RE: Studying Mathematics Thread
February 28, 2018 at 11:45 am
(This post was last modified: February 28, 2018 at 11:47 am by polymath257.)
Not bad. One point: in the definition of rational numbers, we do not allow 0 in the denominator (no division by 0).
One issue that comes up in this is the meaning of infinite decimal expansions. So, for example, when we write
pi=3.141592653589793....
what, precisely, is being said?
One way to answer this is through the concept of a limit. In essence, a limit describes what a process is getting closer and closer to. In this case, what we have is a sequence of *rational approximations*
3
3.1
3.14
3.141
3.1415
3.14159
...
And the idea is that these rational approximations are getting closer and closer to some fixed irrational number, which happens to be pi. There are many *other* sequences of rational approximations, by the way. And to tell when two different rational approximations represent the same real number, we just ask if the approximations themselves are getting closer and closer to the other.
So, for example, and a source of many internet discussions, consider the representation
1.99999999.....
where the sequence of 9's is infinite. As was noted above, since the sequence repeats in a cycle, this number is rational. But we can do better. Consider the successive approximations
1
1.9
1.99
1.999
1.9999
1.99999
...
and ask "Is there is some *fixed* number that these are better and better approximations to?" A bit of thought will readily give
the answer as 2. And, in fact,
2=1.99999.....
This confuses many people because they say the right hand side 'never gets there'. And that is even correct, in a sense: the sequence of approximations never has a term equal to 2. But that wasn't the question. The question is what fixed number these are approximating better and better. And there is precisely one such number and that number is 2.
Now, we can do algebraic manipulations to reach the same answer:
If x=1.9999...., then
10x=19.999999....
We can subtract and get
9x=10x-x=19.9999... -1.9999..... =18,
so x=2.
The main reason I don't like this is that it ignores the underlying meaning of the notation. The notation *means* the value of the limit. That is one, fixed number. It just has two different *representations* in terms of decimals. But that is fine, it also has more than one representation in terms of fractions: 2=2/1=4/2=6/3... As long as we recognize this ambiguity in our notation, there is no problem with the numbers themselves.

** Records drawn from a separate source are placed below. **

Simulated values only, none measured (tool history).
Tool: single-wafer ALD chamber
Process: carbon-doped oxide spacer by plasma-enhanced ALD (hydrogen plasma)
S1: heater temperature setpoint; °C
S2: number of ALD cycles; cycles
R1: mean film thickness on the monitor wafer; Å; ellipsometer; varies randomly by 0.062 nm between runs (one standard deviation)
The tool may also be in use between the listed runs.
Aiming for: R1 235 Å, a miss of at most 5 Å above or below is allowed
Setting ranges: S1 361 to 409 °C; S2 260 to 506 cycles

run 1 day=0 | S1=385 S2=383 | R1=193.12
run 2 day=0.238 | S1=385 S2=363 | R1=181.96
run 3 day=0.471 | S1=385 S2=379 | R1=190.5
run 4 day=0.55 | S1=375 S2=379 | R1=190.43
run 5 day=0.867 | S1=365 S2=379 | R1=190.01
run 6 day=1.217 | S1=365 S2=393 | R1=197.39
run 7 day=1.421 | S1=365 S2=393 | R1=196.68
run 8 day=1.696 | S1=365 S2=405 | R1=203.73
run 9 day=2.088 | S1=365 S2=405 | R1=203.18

One issue that comes up in this is the meaning of infinite decimal expansions. So, for example, when we write
pi=3.141592653589793....
what, precisely, is being said?
One way to answer this is through the concept of a limit. In essence, a limit describes what a process is getting closer and closer to. In this case, what we have is a sequence of *rational approximations*
3
3.1
3.14
3.141
3.1415
3.14159
...
And the idea is that these rational approximations are getting closer and closer to some fixed irrational number, which happens to be pi. There are many *other* sequences of rational approximations, by the way. And to tell when two different rational approximations represent the same real number, we just ask if the approximations themselves are getting closer and closer to the other.
So, for example, and a source of many internet discussions, consider the representation
1.99999999.....
where the sequence of 9's is infinite. As was noted above, since the sequence repeats in a cycle, this number is rational. But we can do better. Consider the successive approximations
1
1.9
1.99
1.999
1.9999
1.99999
...
and ask "Is there is some *fixed* number that these are better and better approximations to?" A bit of thought will readily give
the answer as 2. And, in fact,
2=1.99999.....
This confuses many people because they say the right hand side 'never gets there'. And that is even correct, in a sense: the sequence of approximations never has a term equal to 2. But that wasn't the question. The question is what fixed number these are approximating better and better. And there is precisely one such number and that number is 2.
Now, we can do algebraic manipulations to reach the same answer:
If x=1.9999...., then
10x=19.999999....
We can subtract and get
9x=10x-x=19.9999... -1.9999..... =18,
so x=2.
The main reason I don't like this is that it ignores the underlying meaning of the notation. The notation *means* the value of the limit. That is one, fixed number. It just has two different *representations* in terms of decimals. But that is fine, it also has more than one representation in terms of fractions: 2=2/1=4/2=6/3... As long as we recognize this ambiguity in our notation, there is no problem with the numbers themselves.